In a late night press conference here, SBP Governor Dr Shamshad Akhtar said the cash reserve requirement (CRR) on all deposits up to one year maturity had been reduced by 200 basis points to 6 per cent while time deposits of one year tenor and above had been fully exempted from statutory liquidity requirement (SLR).

The two measures, which will be enforced from Saturday, will pump Rs 180 billion into the banking system. Besides, a 100 bps reduction in CRR to 5pc, as announced earlier, will result in addition of another Rs 30 bn from November 15. The SBP had already reduced the CRR by 100 bps on October 11.

As a result of these moves, by the middle of the next month, the SBP would have infused Rs 240 billion cumulatively into the financial system. “We want this liquidity to be effectively utilised, which means genuine private credit demand should be met,” she said, warning that the SBP expected the credit requirement to go up from November onwards.

The SBP has also allowed held-to-maturity securities to be used for discounting purposes and the limit to hold Pakistan Investment Bonds as SLR has been enhanced to 10pc from 5pc. “These steps are in addition to the open market operation being conducted to inject fresh liquidity.”

In another major step, Shamshad asked banks to maintain advance-to-deposit ratio (ADR) within a range of 70pc. While the average ADR is between 74 and 75pc, some banks are operating at over 100pc, she added.

“Banks with over 70pc advance-to-deposit ratio have been warned to bring it down within the next six months i.e. by March 2009.” However, she insisted that Pakistan’s banking system was resilient and there was no need for anyone to panic. “The State Bank is continuously monitoring the financial market and will take all necessary policy measures to ensure stability of the payment and financial system.”

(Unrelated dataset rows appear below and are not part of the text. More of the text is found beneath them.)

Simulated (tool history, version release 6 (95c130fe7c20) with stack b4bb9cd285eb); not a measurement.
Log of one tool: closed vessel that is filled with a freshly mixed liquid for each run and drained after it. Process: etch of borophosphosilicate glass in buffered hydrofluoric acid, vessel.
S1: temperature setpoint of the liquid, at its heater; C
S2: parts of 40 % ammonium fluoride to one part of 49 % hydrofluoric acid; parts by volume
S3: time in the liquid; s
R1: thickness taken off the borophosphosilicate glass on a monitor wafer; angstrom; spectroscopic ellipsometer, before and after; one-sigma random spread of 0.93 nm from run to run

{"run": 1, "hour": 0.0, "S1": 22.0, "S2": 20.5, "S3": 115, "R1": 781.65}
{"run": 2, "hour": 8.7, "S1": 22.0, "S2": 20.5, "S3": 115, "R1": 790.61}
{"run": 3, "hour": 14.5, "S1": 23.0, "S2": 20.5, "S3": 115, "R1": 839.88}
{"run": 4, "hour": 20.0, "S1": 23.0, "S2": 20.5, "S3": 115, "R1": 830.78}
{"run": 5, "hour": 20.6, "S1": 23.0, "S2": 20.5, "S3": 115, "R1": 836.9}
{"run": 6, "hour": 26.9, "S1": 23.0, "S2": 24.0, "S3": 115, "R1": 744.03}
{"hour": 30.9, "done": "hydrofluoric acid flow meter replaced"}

Brushing aside apprehensions of default by small borrowers, she said consumer loans were only 14 per cent of the total advances. Default in corporate loans is 7pc against 2pc in consumer segment.

About the liquidity crisis, she said excessive government borrowing and huge appetite of public sector companies for cash were also the reasons for it. She did not deliberate on the inflationary effects of this additional liquidity, but said the SBP had taken all steps while taking into consideration its monetary stance.

The SBP governor said banks were now coming up with innovative tools to woo depositors, with one of the banks even planning to give upfront profit against guaranteed deposit. She belittled an observation of Finance Adviser Shaukat Tarin, saying allegations of cartelisation by banks to manipulate dollar-rupee parity were baseless. “This is sensationalism. The State Bank is very vigilant.”

Behaviour of exchange rate in the inter-bank market is normal whereas it is not in the open market, she opined. A few days ago, Tarin had told newsmen that a cartel of banks was behind the depreciation of the rupee.

End.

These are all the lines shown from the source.